Skip to content

QueryOcc: Query-based Self-Supervision for 3D Semantic Occupancy

Conference: CVPR 2026
Paper: CVF Open Access
Code: None (Project page only)
Area: Autonomous Driving / 3D Semantic Occupancy / Self-Supervised
Keywords: 3D Semantic Occupancy, Self-Supervised, 4D Query Supervision, Contracted BEV, Autonomous Driving Perception

TL;DR

QueryOcc directly supervises geometry and semantics in continuous 3D space using independent 4D spatio-temporal queries sampled from adjacent frames. Combined with a contracted BEV representation capable of handling unbounded scenes, it improves semantic RayIoU by 26% on the self-supervised Occ3D-nuScenes dataset while maintaining real-time inference at 11.6 FPS.

Background & Motivation

Background: 3D semantic occupancy is a core representation in modern autonomous driving perception—it simultaneously characterizes geometry, semantics, and drivable free space. However, voxel-level annotation for 3D scenes is extremely expensive (annotating the occupancy of 850 sequences in nuScenes took approximately 4,000 hours of manual labor). Consequently, self-supervised methods that learn directly from sensor data without relying on manual annotations have become the mainstream pursuit.

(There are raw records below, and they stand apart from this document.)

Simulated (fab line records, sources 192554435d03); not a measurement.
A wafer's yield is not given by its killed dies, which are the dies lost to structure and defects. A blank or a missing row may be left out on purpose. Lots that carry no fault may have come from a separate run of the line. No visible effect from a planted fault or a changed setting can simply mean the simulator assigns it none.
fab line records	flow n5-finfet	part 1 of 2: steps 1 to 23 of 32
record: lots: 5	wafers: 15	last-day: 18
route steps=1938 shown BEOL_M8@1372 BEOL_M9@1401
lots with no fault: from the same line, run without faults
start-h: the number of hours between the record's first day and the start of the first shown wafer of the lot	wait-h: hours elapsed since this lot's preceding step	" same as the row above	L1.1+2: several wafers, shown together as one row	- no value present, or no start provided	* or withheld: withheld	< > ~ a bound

Limitations of Prior Work: Existing self-supervised occupancy methods fall into two categories, each with severe limitations. Rendering-based methods (pure camera approaches such as SelfOcc, OccNeRF, and GaussianFlowOcc) treat the implicit volume as a radiance field and supervise it using the photometric and semantic consistency of 2D image reconstruction. Here, the geometric signal is a mere byproduct of image synthesis, rendering it indirect; the 3D structure emerges "along the way" rather than as an explicit learning objective. Furthermore, these methods often rely on externally estimated depth maps to stabilize training. LiDAR-based methods (such as MinkOcc and POP3D), though providing direct supervision in 3D, require accumulating LiDAR point clouds and discretizing them into voxel grids of predefined ranges and resolutions, which restricts spatial accuracy and scalability.

Key Challenge: It is exceptionally difficult to simultaneously achieve the "directness" of supervision signals and an "unbounded + high-precision" scene representation. Rendering-based methods suffer from poor directness, while LiDAR-based methods are bottlenecked by voxelization and fixed grid ranges, where the BEV grid size (and thus GPU memory and computation) grows quadratically with the scene distance.

Goal: (1) Provide a signal that directly supervises geometry and semantics in continuous 4D space-time, rather than relying on rendering or voxelization; (2) Design a scene representation that can cover unbounded real-world environments with constant GPU memory while preserving near-field details.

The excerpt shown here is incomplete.